Shirley Walters comments on the article “The challenges regarding data production”
Professor Emeria, University of the Western Cape, South Africa and ICAE Vice President Africa
There are at least two important reasons why ‘data production’ for youth and adult education is a significant topic globally. This is the time that the UNESCO Institute for Lifelong Learning (UIL) is gathering data from all countries for the fourth Global Report on Adult Learning and Education (GRALE), and it’s the time when generating data against the multiple SDG indicators is underway. Both of these undertakings are alerting practitioners and policy makers to the significance of understanding sound data production approaches. It is therefore timely that Cesar Guadalupe identifies major issues regarding the generation and availability of data on youth and adult education in ways that are understandable to non-specialists.
Youth and adult education programmes are extremely diverse in the ways they are organised and delivered. They cover a wide range of subject matter for a disparate number of participants or learners. This makes the data generation far more complex than that for formal parts of the education system. Guadalupe suggests that the purposesthat the data generation efforts are going to serve are fundamental – is it for evaluation of the learner i.e. their attendance, success, or competence levels; for the assessment of quality of the programme; for financing purposes; for allocation of resources; or for reporting to funders? Although he did not mention it, it could also be for advocacy so as to try to mobilise more political support and resources for the field. He emphasises that a substantive and explicit description of the purposes is the cornerstone of any data generation endeavour. The purposes will determine the decisions on what data should be produced, how that data should be generated, compiled, analysed and reported.

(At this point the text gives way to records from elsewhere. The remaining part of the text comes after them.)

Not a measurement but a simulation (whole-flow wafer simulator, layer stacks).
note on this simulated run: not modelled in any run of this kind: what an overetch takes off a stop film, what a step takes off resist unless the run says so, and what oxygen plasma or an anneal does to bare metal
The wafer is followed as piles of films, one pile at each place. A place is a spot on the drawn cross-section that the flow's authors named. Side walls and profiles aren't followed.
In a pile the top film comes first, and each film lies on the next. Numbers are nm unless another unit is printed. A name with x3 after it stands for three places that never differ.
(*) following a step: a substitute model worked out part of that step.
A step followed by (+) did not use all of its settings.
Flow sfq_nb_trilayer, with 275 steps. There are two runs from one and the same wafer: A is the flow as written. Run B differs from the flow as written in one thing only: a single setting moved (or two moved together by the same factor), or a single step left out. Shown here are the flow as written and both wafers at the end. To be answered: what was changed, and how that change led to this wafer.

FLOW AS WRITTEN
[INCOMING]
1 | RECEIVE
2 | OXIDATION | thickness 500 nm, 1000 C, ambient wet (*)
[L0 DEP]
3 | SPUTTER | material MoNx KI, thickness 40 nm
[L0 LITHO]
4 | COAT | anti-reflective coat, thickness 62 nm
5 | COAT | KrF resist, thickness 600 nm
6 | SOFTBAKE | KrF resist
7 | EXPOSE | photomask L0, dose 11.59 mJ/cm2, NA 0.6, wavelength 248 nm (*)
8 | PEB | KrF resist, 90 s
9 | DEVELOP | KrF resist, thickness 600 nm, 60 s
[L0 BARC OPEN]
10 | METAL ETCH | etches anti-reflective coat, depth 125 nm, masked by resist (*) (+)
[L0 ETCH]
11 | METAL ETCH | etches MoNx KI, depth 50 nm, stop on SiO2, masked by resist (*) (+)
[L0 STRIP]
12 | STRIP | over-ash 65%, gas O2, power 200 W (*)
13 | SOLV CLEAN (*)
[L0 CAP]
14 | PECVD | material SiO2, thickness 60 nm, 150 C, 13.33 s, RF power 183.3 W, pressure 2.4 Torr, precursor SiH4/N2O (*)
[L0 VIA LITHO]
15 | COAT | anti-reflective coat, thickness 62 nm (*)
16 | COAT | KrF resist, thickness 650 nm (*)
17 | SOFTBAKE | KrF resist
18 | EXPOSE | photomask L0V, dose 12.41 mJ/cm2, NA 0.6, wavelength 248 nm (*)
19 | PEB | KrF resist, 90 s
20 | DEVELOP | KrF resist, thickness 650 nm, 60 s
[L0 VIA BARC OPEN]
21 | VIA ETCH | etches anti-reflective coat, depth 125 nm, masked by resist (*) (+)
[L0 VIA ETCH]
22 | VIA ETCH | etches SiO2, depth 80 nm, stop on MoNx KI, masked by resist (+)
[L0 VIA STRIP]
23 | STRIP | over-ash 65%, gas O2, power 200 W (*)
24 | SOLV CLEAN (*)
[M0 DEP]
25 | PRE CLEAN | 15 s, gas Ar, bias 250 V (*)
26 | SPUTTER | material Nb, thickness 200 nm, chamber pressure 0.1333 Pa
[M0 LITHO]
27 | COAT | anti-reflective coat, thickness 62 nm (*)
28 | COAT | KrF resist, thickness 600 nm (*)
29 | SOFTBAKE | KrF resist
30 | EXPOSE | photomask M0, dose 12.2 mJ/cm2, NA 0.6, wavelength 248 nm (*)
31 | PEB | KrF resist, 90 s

Guadalupe suggests three main categories that can be used for data generation – these relate to whether there is formal certification for the programmes or not. Those programmes that are most similar to formal education systems are easiest from data generation perspectives; the more informal the programme the more difficult it is to generate data in conventional ways. He suggests that Household Surveys could be used for generation of some of the data. While he does not mention this explicitly, the data generation used for the GRALE Report includes other data sources from `health and well-being`, `employment and labour market` and `social, civic and community life`. In other words, youth and adult education is inter-sectoral and data generation must maximise relevant data that has been generated in other discrete areas of activity.
One of the issues which Guadalupe does not highlight specifically is the difficulties presented by the multiple definitions of youth and adult education. Without a common understanding of the unit of analysis, it is difficult to generate and use data for comparative purposes. (We made this argument in a recent article: Walters S. & von Kotze A., 2018 “If you can’t measure it, it doesn’t exist”? Popular education in the shadows of global reporting on adult learning and education. Studies in Education of Adults, UK, Taylor and Francis.) The diversity of youth and adult education calls for innovative thinking about data generation – as Aaron Benavot was heard to say at a recent conference, we need ‘out of the box’ thinking for the field, `like using a platform similar to ‘Wikipedia’ for youth and adult education`! Cesar Guadalupe offers a very helpful introduction to several of the challenges regarding data production. He warns wisely, that if you can’t generate data in an appropriate way, it may well be better not to produce any – at least you will know that you have a major gap that needs to be filled responsibly! What do you think?